With no means of transportation, she spent most of her time playing with her brother in the mountains where they lived. She reflects, “That was our playground, all of the mountains. Then I have an older sister who is eight years older than me, and she was a girly girl. Me and my brother tortured her because she did not like the outdoors, she liked being a girly girl and still is to this day. We always told her she was adopted because she had nothing in common with us.”
Irwin continued her love of being active in high school, while also expanding her social group. “I did get a lot of people who made fun of [me] since not a lot of girls hunted and fished. But I had friends from every clique you could imagine. I was in volleyball, basketball, and soccer, and I had friends from the sports clique, I was friends with a lot of the rodeo kids, and it was just sort of a big modge podge of friends,” She says.
Balancing her interests with her academics was difficult for her as school got harder, since she was also dealing with ADHD and pressure from her parents to maintain a B average.
“C’s were not acceptable for my parents, [they were] very strict. Sports [were] my big thing and my parents always said if I had C’s I was not going to play sports, even if the school allowed C’s. And so I learned at a young age that I needed to study and get good grades. It was important for me but it was more important that I did not make my parents mad. I now see why the importance of it came to be.”
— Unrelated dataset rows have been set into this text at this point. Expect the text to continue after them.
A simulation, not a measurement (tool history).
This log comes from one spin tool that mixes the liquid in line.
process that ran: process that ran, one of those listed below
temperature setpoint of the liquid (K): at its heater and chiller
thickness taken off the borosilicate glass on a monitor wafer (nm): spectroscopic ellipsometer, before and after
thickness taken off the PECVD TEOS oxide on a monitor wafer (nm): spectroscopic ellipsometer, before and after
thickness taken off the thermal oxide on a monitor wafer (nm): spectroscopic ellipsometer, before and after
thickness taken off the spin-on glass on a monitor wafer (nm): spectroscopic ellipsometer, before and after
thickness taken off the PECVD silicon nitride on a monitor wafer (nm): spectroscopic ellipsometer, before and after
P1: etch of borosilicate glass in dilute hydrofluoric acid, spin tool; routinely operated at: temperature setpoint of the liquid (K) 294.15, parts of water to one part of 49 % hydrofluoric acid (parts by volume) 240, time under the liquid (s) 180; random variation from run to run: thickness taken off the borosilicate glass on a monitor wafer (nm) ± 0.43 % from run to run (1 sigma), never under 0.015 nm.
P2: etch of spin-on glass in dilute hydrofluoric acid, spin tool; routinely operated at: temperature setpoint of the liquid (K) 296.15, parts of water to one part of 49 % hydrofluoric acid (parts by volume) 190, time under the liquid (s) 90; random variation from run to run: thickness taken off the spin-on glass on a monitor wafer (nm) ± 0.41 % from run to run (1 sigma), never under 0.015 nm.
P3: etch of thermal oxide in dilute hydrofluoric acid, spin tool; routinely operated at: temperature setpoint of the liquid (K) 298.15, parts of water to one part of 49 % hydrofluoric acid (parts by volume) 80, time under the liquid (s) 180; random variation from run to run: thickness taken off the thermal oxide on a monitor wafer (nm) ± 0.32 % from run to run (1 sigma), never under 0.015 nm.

After graduating high school in 1992, she met her husband of 25 years, Heath Irwin. They had known each other in high school and were now attending separate schools, and coincidentally met again. She explains, “As sophomores in college, he went to CU and I went to UNC. I had come down on a weekend to visit my friends, and he had asked me to go out with him and his friends. And that was it.”
Within one month of finalizing the marriage, Heath was drafted by the NFL to play for the New England Patriots. Irwin was able to work at the Foxborough Police Department and achieve amazing things despite being in a completely new environment and going through her first pregnancy.
“I really wanted to be a DEA agent when I was going through school,” she says, “so as I was finishing up there I was also working with the PDE in Foxborough. They called for the top ten candidates for the police academy because up there you had to be sponsored by a police department in order to go to an academy. And when they called I was the only female in the top ten that were given to them.”
She turned down the offer due to being three months pregnant at the time. She also adds, “We had no family around, it was a new place, and so [Heath and I] got very close because we only had each other up there until we started meeting people. Being new to the NFL was hard too, he was a rookie and we did not know anybody, and here we are coming into a whole new world. It was really hard at first.”
Although she did enjoy meeting new people and making lifelong connections and memories in New England, Irwin knew she had to put her lifelong dream on hold if she wanted to return to something that was even more important to her, and that was starting her family.
Irwin had always known she wanted to be a mother when she grew up. She has a good relationship with her family and they work hard to stay as close as possible. She says, “We are very very close-knit, my folks are in their 80’s now so we sort of watch over them, my sister and I do, to make sure they have everything they need. I talk to my sister usually once a day if not twice a day, and we do family gatherings and get together.” Moving back from New England meant more opportunities to connect with her parents and more opportunities for her children to see them. It also meant Irwin would have to find a new job.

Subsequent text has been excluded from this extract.